How do you act around their parents, knowing what you know? How do you approach them, knowing what they've done? How can you refuse to meet them, when being ushered over for an introduction by a beautiful 3 year old?
The answer to all the above is simple. You don't refuse. You walk over, say Hello, sitdown and listen as the children talk away excitedly, just happy to see their parents. You may not like it and it may be uncomfortable, but you do it anyway knowing that you are making the children that you look after smile. A lot of the children at the refuge you were very young when they were abused or neglected, and although they've been affected by what they've experienced, their parents are their parents and there will always be a bond there. The children don't have to see their parents when they visit as it is not compulsory, however they rarely opt out. I know Christian (3) of whom this blog is based around has once refused a visit from his mother. (I'm not completely sure, but I think his father is currently in prison). Christian is one of 4, he has a beautiful but extrememly cheeky older sister Diana, and two younger siblings Allisia (2) and Francisco (9 months). All were in a very bad way when they arrived having been completely starved and Allisia had been the family punch bag, which would explain her extremely small size.
Whether the family couldnt afford to feed the children or it was just a sad case of neglegence, you can understand my predicament, when faced with meeting their mother. Do you feel angry or do you pity her? Is it really any of your business?

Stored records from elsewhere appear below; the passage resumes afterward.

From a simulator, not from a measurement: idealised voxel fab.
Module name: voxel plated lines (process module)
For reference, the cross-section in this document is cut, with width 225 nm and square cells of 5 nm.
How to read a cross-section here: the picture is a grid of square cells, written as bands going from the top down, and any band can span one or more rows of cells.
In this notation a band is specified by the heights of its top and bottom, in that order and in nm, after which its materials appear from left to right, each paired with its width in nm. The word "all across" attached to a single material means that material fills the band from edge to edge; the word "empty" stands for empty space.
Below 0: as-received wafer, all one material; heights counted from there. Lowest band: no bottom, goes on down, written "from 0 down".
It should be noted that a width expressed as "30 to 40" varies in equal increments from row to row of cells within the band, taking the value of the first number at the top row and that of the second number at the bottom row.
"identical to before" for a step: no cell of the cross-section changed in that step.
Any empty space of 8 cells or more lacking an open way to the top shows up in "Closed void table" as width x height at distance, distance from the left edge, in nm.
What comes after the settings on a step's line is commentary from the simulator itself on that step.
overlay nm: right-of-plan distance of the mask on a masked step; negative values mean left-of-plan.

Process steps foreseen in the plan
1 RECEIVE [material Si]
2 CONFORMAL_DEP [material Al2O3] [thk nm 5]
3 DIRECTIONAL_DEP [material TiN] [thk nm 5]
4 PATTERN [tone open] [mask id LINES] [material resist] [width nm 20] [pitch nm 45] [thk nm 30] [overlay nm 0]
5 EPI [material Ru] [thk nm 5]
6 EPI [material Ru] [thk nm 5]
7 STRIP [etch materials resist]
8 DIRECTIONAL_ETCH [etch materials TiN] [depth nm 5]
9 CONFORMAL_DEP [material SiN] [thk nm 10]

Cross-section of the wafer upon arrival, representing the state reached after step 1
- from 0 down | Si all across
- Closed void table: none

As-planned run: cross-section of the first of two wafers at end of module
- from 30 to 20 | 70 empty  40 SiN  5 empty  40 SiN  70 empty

I simply smiled, introduced myself told her her children were beautiful, for which she thanked me. All the time I watched her and thought to myself that, she is missing her amazing babies grow up because she couldn't take care of them. I said goodbye and with her 2 year old daughter in my arms, walked away, but couldn't help feeling a little sorry for her. How hard it must be to watch other people raise your children, something she will have to live with for the rest of her life, is knowing that she isn't fit to look after them. I'm just glad I have met this lovely little family. They really are amazing.